Behind the scenes

A new way to retrieve data from AUVs

Brian Kieft (left) and Liam Chaffey (right) positioned the Wave Glider hotspot before it was hoisted aboard the R/V Paragon with the help of Thom Maughan and Mark Chaffey (not shown).

Brian Kieft (left) and Liam Chaffey (right) positioned the Wave Glider hotspot before it was hoisted aboard the R/V Paragon with the help of Thom Maughan and Mark Chaffey (not shown).

March 31, 2014

As their name implies, autonomous underwater vehicles (AUVs) navigate through the ocean on their own. In situ sensors on the AUVs measure physical characteristics (such as temperature and salinity) that are useful for scientists. But how and when do MBARI scientists access these data from AUVs? Dorado must be recovered after its missions and brought back onto the ship before its data can be uploaded. Tethys, a long-range AUV, can send information when it surfaces but the data are highly compressed.

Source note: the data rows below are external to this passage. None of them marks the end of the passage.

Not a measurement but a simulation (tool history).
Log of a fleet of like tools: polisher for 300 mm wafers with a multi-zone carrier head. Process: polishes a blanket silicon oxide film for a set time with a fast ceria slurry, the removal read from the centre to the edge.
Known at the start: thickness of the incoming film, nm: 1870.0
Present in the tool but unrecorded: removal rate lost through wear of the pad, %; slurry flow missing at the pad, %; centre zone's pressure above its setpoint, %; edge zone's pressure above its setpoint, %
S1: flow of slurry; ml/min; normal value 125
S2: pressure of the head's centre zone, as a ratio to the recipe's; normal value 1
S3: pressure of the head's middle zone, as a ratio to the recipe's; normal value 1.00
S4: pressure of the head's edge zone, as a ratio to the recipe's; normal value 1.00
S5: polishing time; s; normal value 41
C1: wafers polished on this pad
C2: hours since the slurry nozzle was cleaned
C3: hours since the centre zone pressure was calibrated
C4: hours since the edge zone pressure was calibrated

MBARI’s engineering team understood the scientists’ dependence on real-time data during field experiments so they looked to the Wave Glider, a commercially manufactured instrument, to alleviate data-retrieval issues. Software Engineer Brian Kieft and his team used the Wave Glider to rendezvous with an AUV and serve as a hotspot to better communicate live data to scientists onshore. Last Friday, the team recovered the Wave Glider hotspot after a successful mission. The hotspot transferred high-resolution data from a long-range AUV and buried seafloor instruments (called Benthic Event Detectors) to shore.